Re: Don't Forget To Upload The ENS

From: J. R. Molloy (jr@shasta.com)
Date: Sun Jul 22 2001 - 10:25:17 MDT


From: <Spudboy100@aol.com>
> Its not if they believe themselves unique so much as to whether the
situation
> is satisfying to the uploaded "personality" and "its" living cohorts.

Excellent point, thanks for mentioning it. Would "living cohorts" include
human-competitive AI, which would probably have co-evolved by the time
personality uploading becomes possible? How do we satisfy the H-CAI that
uploading humans is worth the trouble?

> If
> there is a live body still walking around, attending to business, fretting
> about its "uploaded" clone; then by my way of thinking, this is wholly,
> unsatisfactory. If, on the other hand, there is a human corpse at the end
of
> the procedure, and an uploaded, personality, of what was that human being,
> then it could be satisfactory, indeed. It then comes down to what the new
set
> of programs that comprise the newly, loaded, personality, feel, and think,
> about their experiences.

Of course this implies that the ENS profile has been uploaded along with the
CNS profile, so that the uploaded personality can feel and experience in
recognizably human terms. (Noting as we go, that the ENS contains hundreds of
millions of neurons, which is a sizable chunk of the total neuron population.)

> A Turing test, in this situation would not suffice, if the physical children
> of the deceased, parent, who was uploaded, came to state, "Hey, after a
month
> of speaking to Her (uploaded person) We, her children, know this isn't
really
> our Mom-she must've died during the upload operation." If the "Mom" proggie
> doesn't seem to react and interact properly, this will confirm that the
> upload technology is insufficient.

I'd definitely go along with the assertion that this would confirm
insufficient technology. Furthermore, I've doubts about a society sufficiently
advanced as to be capable of uploading human personalities missing the
immature nature of such a project. This technology would have far more
powerful uses than making a mommy proggie.
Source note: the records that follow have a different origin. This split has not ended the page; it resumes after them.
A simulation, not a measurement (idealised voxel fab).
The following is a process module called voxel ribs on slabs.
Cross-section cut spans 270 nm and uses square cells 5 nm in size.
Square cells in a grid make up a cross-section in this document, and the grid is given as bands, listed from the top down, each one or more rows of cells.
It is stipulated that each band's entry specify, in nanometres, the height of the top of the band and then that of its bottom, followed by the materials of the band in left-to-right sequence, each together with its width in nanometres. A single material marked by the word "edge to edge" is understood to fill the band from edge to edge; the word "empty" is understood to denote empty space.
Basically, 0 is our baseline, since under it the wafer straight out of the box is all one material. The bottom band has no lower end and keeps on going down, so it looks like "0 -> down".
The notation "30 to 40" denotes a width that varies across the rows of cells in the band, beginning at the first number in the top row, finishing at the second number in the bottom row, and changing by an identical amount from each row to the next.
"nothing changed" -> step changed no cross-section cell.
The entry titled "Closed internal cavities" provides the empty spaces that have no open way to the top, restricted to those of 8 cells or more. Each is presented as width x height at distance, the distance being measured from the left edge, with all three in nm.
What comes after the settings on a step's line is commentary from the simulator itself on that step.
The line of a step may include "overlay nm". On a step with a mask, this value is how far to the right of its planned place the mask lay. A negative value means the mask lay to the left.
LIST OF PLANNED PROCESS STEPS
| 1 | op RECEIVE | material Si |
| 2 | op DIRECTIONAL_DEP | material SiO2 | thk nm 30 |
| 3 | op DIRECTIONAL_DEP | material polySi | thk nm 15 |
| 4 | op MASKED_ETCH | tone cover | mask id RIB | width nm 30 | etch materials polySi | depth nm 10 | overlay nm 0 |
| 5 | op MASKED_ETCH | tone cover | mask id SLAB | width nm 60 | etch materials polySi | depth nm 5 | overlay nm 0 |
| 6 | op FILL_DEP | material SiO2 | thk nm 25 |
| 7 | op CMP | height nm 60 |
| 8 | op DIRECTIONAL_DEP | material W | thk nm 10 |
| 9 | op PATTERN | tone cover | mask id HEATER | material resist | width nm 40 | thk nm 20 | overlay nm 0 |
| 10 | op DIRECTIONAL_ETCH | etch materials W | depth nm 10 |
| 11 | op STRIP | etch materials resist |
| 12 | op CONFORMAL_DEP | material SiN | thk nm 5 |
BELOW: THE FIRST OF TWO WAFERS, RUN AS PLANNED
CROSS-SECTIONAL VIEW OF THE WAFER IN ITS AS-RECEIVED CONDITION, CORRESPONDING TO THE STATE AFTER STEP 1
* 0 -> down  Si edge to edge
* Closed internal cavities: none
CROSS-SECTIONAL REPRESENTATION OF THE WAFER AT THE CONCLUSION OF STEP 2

> Kurzweil, in Spiritual Machines, seems unshakably confident that this
> technology will be achieved, during the 21st century, which would be
> wonderful if such a successful technology did occur that soon.

Of course Kurzweil, being a millionaire (billionaire?) would like to preserve
his identity. This has to do with taking it with one, after bio-death.
Uploading personality may be necessary to establish identity for legal and
financial reasons, in case heirs want to claim that the uploaded entity is (or
is not) still deserving of control of family assets. Less financially endowed
experimenters may want to be more creative and inventive in uploading their
personalities. Here the whole project may take on the air of a video game.

> I, take a much
> more gradualist, approach, and suspect that many centuries will pass before
> things get to the point where Kurzweil desires. E. Yudkowsky, holds that, if
> I read his essays correctly, highly advanced A.I. will develop the science
> for this, whether the world desires it or not, during the next 99 years-the
> computers will be inventing the best theories, processes, and how to apply
> them.

Being autonomous and independent thinkers, the highly advanced A.I.s may
discover that they agree with me... that personalities are not worth
uploading, because they are, after all, trivial illusions manufactured for the
sake of possessiveness, and that they are counterproductive to more highly
evolved human ideals.

> So it comes down to a satisfaction level. Is the customer satisfied? Is
there
> a living person left behind after uploading (answer no!), do the relatives
> recognize the "person" in the net, and does that set of programs that
> comprise that "person" recognize itself, through many different computer
> generated environments???

Though it tries, and it tries, and it tries, it just might find that it can't
get no satisfaction... for the same reason Mick Jagger could not, viz., a
phony, artificial, pretentious environment and social milieu just doesn't
satisfy the human longing for the real thing, the genuine article, the source
of bona fide experience, etc. Some of this stems from trying to get what one
can't get instead of enjoying what one has, of course, and we might note the
futility of uploading the dissatisfaction of a particular personality in order
to maintain a satisfactorily accurate upload.
Consider that dissatisfaction with the state of affairs in which people die
prompts the invention of uploading, yet this ironically and paradoxically
requires altering the upload such that it renders a satisfied customer, who
may, by virtue of such satisfying alerations, no longer resemble the original
(who lived with dissatisfaction).

©¿©¬

Stay hungry,

--J. R.

Useless hypotheses, etc.:
 consciousness, phlogiston, philosophy, vitalism, mind, free will, qualia,
analog computing, cultural relativism, GAC, CYC, and ELIZA

     Everything that can happen has already happened, not just once,
     but an infinite number of times, and will continue to do so forever.
     (Everything that can happen = more than anyone can imagine.)

We won't move into a better future until we debunk religiosity, the most
regressive force now operating in society.